Jesus Christ Prison Ministry


Greek Empire

“When Alexander burst into Asia, however, no opposition could stop him.” Collier.

“In 331 b.c., refusing an offer from Darius to cede all lands west of the Euphrates, he crossed the Euphrates and Tigris from northern Syria. With an army reinforced to over 40,000 men, he met the full force of Darius’ empire in the plains at Gaugamela, sixty miles west of Arbela (modern Erbil), even though the name Arbela is sometimes given to the battle. Enormously outnumbered, but with consummate skill, he advanced obliquely towards Darius’ left wing, holding off outflanking cavalry attacks with flank guards of his Greek and Thracian troops, while Thracian javelin men in advance brought down the horses of a Persian scythed-chariot charge.

“A gap opened between the Persian center and left as the Persian formation tried to conform to his flankward movement, and into it Alexander charged with his 2,000 ‘companions’ or horse guards, supported on their left by the main force of his infantry pikemen, the Macedonian phalanx.  Darius’ best infantry were cut to pieces in a short, fierce struggle, and he, as at Issus, fled. The date was probably October 7, not October 11 as has often been claimed.”   Collier. 
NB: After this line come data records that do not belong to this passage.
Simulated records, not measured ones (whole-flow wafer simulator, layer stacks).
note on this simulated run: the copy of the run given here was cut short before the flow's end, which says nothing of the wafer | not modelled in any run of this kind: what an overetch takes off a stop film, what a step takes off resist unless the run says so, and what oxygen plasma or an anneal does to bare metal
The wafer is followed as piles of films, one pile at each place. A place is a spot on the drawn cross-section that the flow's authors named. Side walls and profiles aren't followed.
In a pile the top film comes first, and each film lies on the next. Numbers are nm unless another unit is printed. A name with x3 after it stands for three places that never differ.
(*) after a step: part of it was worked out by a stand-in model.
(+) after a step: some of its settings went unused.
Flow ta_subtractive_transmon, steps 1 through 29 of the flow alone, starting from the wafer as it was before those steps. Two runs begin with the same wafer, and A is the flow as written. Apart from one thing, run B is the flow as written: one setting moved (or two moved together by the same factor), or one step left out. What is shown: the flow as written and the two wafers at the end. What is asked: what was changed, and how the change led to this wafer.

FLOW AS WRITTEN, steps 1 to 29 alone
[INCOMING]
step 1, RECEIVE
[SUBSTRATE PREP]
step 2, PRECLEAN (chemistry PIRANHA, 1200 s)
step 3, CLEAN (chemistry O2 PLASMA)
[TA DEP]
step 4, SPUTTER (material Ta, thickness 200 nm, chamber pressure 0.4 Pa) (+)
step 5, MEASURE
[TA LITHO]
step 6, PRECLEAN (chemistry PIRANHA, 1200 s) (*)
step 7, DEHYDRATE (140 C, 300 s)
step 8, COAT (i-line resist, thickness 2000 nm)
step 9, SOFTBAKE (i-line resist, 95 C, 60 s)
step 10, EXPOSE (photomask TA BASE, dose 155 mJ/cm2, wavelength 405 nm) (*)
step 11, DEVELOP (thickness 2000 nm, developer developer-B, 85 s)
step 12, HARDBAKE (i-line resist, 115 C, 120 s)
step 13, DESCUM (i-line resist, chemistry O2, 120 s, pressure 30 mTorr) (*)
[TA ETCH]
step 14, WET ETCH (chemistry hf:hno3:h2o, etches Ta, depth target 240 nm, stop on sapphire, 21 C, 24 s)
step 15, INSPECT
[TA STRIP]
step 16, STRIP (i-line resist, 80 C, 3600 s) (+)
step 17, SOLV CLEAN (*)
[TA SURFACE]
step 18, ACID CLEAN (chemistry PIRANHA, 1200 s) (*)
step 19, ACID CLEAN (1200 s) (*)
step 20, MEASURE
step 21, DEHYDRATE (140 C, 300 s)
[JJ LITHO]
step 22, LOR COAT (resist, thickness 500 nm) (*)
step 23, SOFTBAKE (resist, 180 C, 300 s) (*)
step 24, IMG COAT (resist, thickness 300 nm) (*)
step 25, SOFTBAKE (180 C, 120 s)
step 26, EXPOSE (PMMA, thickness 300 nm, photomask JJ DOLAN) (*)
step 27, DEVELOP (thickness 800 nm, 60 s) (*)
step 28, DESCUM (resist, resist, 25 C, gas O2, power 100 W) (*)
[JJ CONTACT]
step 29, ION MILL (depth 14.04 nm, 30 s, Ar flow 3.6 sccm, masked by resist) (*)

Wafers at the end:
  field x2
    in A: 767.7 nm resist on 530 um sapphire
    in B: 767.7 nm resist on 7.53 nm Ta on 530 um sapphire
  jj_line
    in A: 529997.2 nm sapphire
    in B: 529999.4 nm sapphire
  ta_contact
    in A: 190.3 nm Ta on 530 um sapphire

Verse 4 states that “his empire will be broken up and parceled out toward the four winds of heaven.  It will not go to his descendants, nor will it have the power he exercised, because his empire will be uprooted and given to others.”  How true that prophecy was.  When Alexander died, “he had still made no arrangements for the government of the empire, even of Macedonia itself, in the event of his death or disablement (surely a heavy count against him); and fighting between his generals, in which the empire was dismembered and his posthumous son and only child perished along with Roxane, began within two years.”   Collier

“Upon the death of Alexander, his empire, the largest the world had known, was divided among his generals.”   Collier 

1.  “Lysimachus, c.360-281 BC, a senior Macedonian officer under ALEXANDER THE GREAT, was assigned rule over Thrace after Alexander’s death in 323.”   Collier 

2.  “Cassander, c.358-297 BC, king of Macedonia, was son of the regent ANTIPATER and one of the diadochi, or successors, of ALEXANDER THE GREAT.”   Collier 

3.  “SELEUCID DYNASTY, the Macedonian family that established itself in 312 b.c. as heir to a large part of the Asiatic empire of Alexander the Great.  The Seleucid realm was centered on Syria but at times extended throughout much of the Near East, from Asia Minor to northern India. Under the Seleucids, Greek culture continued to be diffused throughout Asia. The dynasty’s rulers were almost continuously at war with rebellious provincial rulers, the other Hellenistic states that followed in the wake of Alexander, invading Gauls, and, later, the Romans. Seleucid Syria was finally annexed as a Roman province in 65 b.c.”   Collier 

“Seleucus I Nicator (r. 312-281 b.c.). The dynasty derives its name from its founder, Seleucus I, one of Alexander’s generals. In 312 b.c. Seleucus took over Babylon during the civil wars after Alexander’s death. Like the other successors of Alexander, Seleucus desired all of Alexander’s empire.”  Collier 

“Seleucus I Nicator (“the Conqueror”), b. c.358 BC, was the greatest of the Diadochi, or successors, of Alexander the Great. He fought under Alexander and after the king’s death (323) received the province of Babylonia.”   “ He took the royal title in 305.”   Collier 

4.  “PTOLEMAIC DYNASTY , the ruling family of Egypt from 323 b.c. to 30 b.c. The dynasty was founded by Ptolemy, son of Lagos, one of Alexander’s generals. Ptolemy took possession of Egypt shortly after Alexander died and held the country against all his rivals. In 305 b.c., he assumed the title of king and reigned until his death in 285 b.c. Ptolemy and his descendants built up an empire which included Egypt, Cyprus, southern Syria, and Cyrene.”   Collier 

“Ptolemy I, c.367-283 BC, created the political and military foundations of the Ptolemaic dynasty of Egypt (323-30 BC). When Alexander the Great died in 323 BC, Ptolemy, one of Alexander’s leading Macedonian generals, became satrap (governor) of Egypt. In 304 he declared himself king.”   Collier 

“The principal enemies of the Ptolemies were the Seleucids, with whom they fought a half dozen major wars.”  “A long series of wars between the Seleucids and the Ptolemies of Egypt began during his reign. This rivalry continued throughout the third century and into the second.  The principal bone of contention was southern Syria.”   Collier 

To recap the above history, we find that the empire which Alexander built was parceled out to his four generals: Lysimachus, Cassander, Seleucid and Ptolemy.  It is at this point that we have the wars of the kings of the South (Ptolemy) against the kings of the North (Seleucid).